Share |

An Opinionated Way to Roast a Chicken

What's your favorite way?

Roast Chicken in the Oven

Having roasted many, many chickens in my cooking life, I've come to the opinion that there is no way to roast a chicken without some kind of opinion. You may get away with tossing an untrussed chicken into the oven with a shower of salt, maybe a lemon in the cavity, and calling it dinner, pretending to be as careless as possible.  But that's still an opinion. So is planning days ahead of time brining it and messing around with a complicated sauce and caring exquisitely about every single detail.  

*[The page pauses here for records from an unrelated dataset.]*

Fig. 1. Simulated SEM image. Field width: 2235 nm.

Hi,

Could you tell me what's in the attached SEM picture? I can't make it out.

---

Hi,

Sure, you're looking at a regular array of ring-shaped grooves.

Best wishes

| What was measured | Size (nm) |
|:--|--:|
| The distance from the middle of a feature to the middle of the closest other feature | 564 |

If someone knows how to roast a chicken, it should be Thomas Keller.  Reading the Bouchon cookbook, you might be comforted to see such a simple roast chicken recipe in the opening pages, from such a notoriously fastidious chef, calling for a chicken, salt and pepper, and some thyme (optional). But wait--the Bouchon book has two recipes for roast chicken--later on is the highly crafted brined-in-advance version which offers two complicated sauce preparations to accompany.  They are chickens for different occasions.  But no doubt chicken roasting is an emotionally complicated matter that sparks a battle in the cook between nostalgia for simplicity and the pursuit of perfection at any cost.

"It's the philosopher's stone of the kitchen," to quote one of my favorite pieces ever published on eGullet about the frustration and triumph of roasting a good chicken.  Adequate roast chicken is easy to find—and perfection is probably impossible.  Somewhere in between we all labor as best we can.

"The unexamined chicken roast is not worth cooking," the love child of Socrates and Epicurus might say. Speaking of philosophy.

All this to say that I loved the title for a recipe in Rozanne Gold's latest book Radically Simple, which I've been writing about rather gushingly lately over on the Dinner Tonight column.  It's a superb book, and the fact that she titled a recipe "An Opinionated Way to Roast a Chicken" charms me to no end.

The method is something I've never seen: Gold roasts it without salt or seasoning of any kind, with the idea that it will taste just like itself.  

With a recipe this simple, it's a good idea to skip the supermarket mass-produced chicken, tempting though it's cheap price may be, in favor of a bird that had a chance to leave a cage and, hopefully, root around a little bit to diversify its diet.  That kind of natural process is an integral part of developing flavor, which will show up prominently in the recipe because, well, there's nothing else here but the chicken itself.  We're after what Julia Child called "chickeny" when she described the marvelous flavor of the birds she found in France.  There's no other word to describe it, and no higher compliment than for a thing to taste of itself.

Of course, this is going to be pretty bland if you don't introduce salt somewhere.  So it comes in with a simple pan sauce of…wait for it…water and salt.

Yes, just a splash of water in the pan to loosen up all the crusty bits stuck to the surface, then seasoned with salt and poured over the chicken.  This is certainly radically simple.

The good news is that it's also radically good. 

An Opinionated Way to Roast a Chicken

an-opinionated-way-to-roast-a-chicken-2.jpg

  • 1 roasting chicken
  • salt to taste

Preheat the oven to 475 degrees Fahrenheit.  Rinse the chicken and dry very well (dry skin is essential so that it crisps up well).  Preheat an ovenproof skillet over medium heat until very hot, then lay the chicken breast-side down in the pan (preheating it is to prevent the skin from sticking). Carefully place this pan in the oven. 

After 30 minutes, carefully lift the chicken skin from the surface of the pan and flip it over.  Return to oven and roast an additional 20-30 minutes, depending on the weight of the chicken; it should be done with the thigh loosens from the body, or if you lift the chicken and tilt it, the juices that run out are clear and not tinged red.

Place the chicken on a cutting board to rest for at least 10 minutes.  

Look at those pan drippings!

In the meantime, pour out the fat from the skillet and add a good few splashes of water.  Put the skillet over a burner (watch the handle, it's hot) and bring to a boil.  

A little water and a sauce is born

Scrape up all the wonderful flavor and season the sauce to taste with salt and pepper.  Carve the chicken and pour the sauce over it.